Thursday, April 29, 2010

A Survivor from Warsaw, op. 46

The Austrian composer Arnold Schoenberg was one of the most influential musicians in the twentieth century. As a pioneer of the Expressionism, he created music by revealing the true reality of human life; as the first composer who discovered "atonality" with his twelve-tone technique, he presents an innovative way of music making to against compositional tradition. After he composed his first twelve-tone piece - Piano Suite, Op. 25 in July 1921, he continued to produce more and more new music till A Survivor from Warsaw, Op. 46 was accomplished in 1947.

The idea for a work honoring the Jewish victims of Nazi Germany was suggested to Schoenberg in early 1947 by Corinne Chochem, a dancer of Russian origin who had organized programmes of Jewish dances in New York in the 1930s and was co-author of a book containing music, choreography and photographs illustrating dances performed by Palestinian Jews. However, the collaboration between Chochem and Schoenberg was not successful, but Schoenberg decided to pursue the idea and compose this work independently. In the summer of 1947, he received a letter from the Koussevitzky Music Foundation, and decided to accept the commission for composing this work.

A survivor from Warsaw is such a wonderful work with a variety of novel elements. For instance, the men's chorus appeared through the entire piece; a narrator speaking a story over orchestral accompaniment with full of emotional impact. More surprisingly, this work as short as seven minutes compare to other music with orchestra. Trumpets open with dramatic motive which attract my attention immediately, and keep my attention with building up woodwinds till the narrative comes up.

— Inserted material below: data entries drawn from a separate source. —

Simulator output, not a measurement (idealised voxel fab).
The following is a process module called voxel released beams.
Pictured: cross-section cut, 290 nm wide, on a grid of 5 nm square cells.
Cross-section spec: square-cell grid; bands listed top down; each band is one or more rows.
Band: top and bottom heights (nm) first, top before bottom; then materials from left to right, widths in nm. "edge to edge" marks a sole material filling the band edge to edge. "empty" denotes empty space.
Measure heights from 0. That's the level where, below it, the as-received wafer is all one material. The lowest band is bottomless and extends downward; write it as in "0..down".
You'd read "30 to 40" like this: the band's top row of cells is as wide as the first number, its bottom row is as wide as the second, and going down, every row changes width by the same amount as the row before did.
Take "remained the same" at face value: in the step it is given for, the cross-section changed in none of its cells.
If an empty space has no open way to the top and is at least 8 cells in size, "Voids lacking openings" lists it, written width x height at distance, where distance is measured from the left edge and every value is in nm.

The narration is the most attractive part to me in this composition. It depicts a story of a survivor from a concentration camp, living in the Warsaw ghetto during the Second World War. The survivor has remembered one morning, the Nazis assembled the entire camp (the trumpets sound reveille), and all of the prisoners come out hastily, "get out! The sergeant will be furious" The man was shout, and strings, percussion, woodwinds are creating chaotic and flurried atmosphere as background. "They came out; some very slow: the old ones, the sick ones; some with nervous agility." Even though they were hurried as they can, sergeant still think they were not quickly enough, and beat them cruelly. Even more horrible, "The sergeant and his subordinates hit everybody: young or old, quiet or nervous, guilty or innocent." the tremolos, accents, fortissimos in the orchestra present the commotion of the disorder situation along with German soldiers' shouting and yelling in the camp. “it was painful to hear them groaning and moaning." "I had been hit very hard, so hard that I could not help falling down." All of these words described how miserable the Jews’ life was.

I am so impressed the way that Schoenberg expresses emotion through the text and music in this work. For example, when the narrator speaks in dotted sixteenth notes on the “I have no recollection how I got underground”, horns accompanied with urgent sound, and then the speaking and music getting more intensive, suggesting a strong sense of tension till the "so long a time" comes with less intense quarter notes. Those quarter notes and "poco rit" bring listeners to the climax with all feeling of agitation. The tempo marks such as "poco rit" and "a tempo" appears almost in every two measures, or the number of juxtaposition of phrases in the text, all of these elements are so effective to present dramatic emotion under Schoenberg’s hand.

A survivor from Warsaw was a widely accepted composition by the public when it was premiered on November 4, 1948 at the University of New Mexico in Albuquerque. No matter it was well received by its special meaning of exposing Nazi barbarism which people abominated the enormity of their crime at that time, or the Schoenberg's development of the twelve-tone method in this innovative work for orchestra, choir and narrative, it is significantly influenced the compositional trends of the twenties century music. I would support it should be included in the canon.

1 comment:

  1. "The narration is the most attractive part to me in this composition. It depicts a story of a survivor from a concentration camp, living in the Warsaw ghetto during the Second World War"

    firstly, your history is back to front, surviving a camp then being in the ghetto is topsy-turvy timeline to say the least. And to say the narration is "attractive" is even more disturbing. No wonder audiences these days have to be REQUESTED not to applaud at the end of this work. Have you even thought about what you are saying?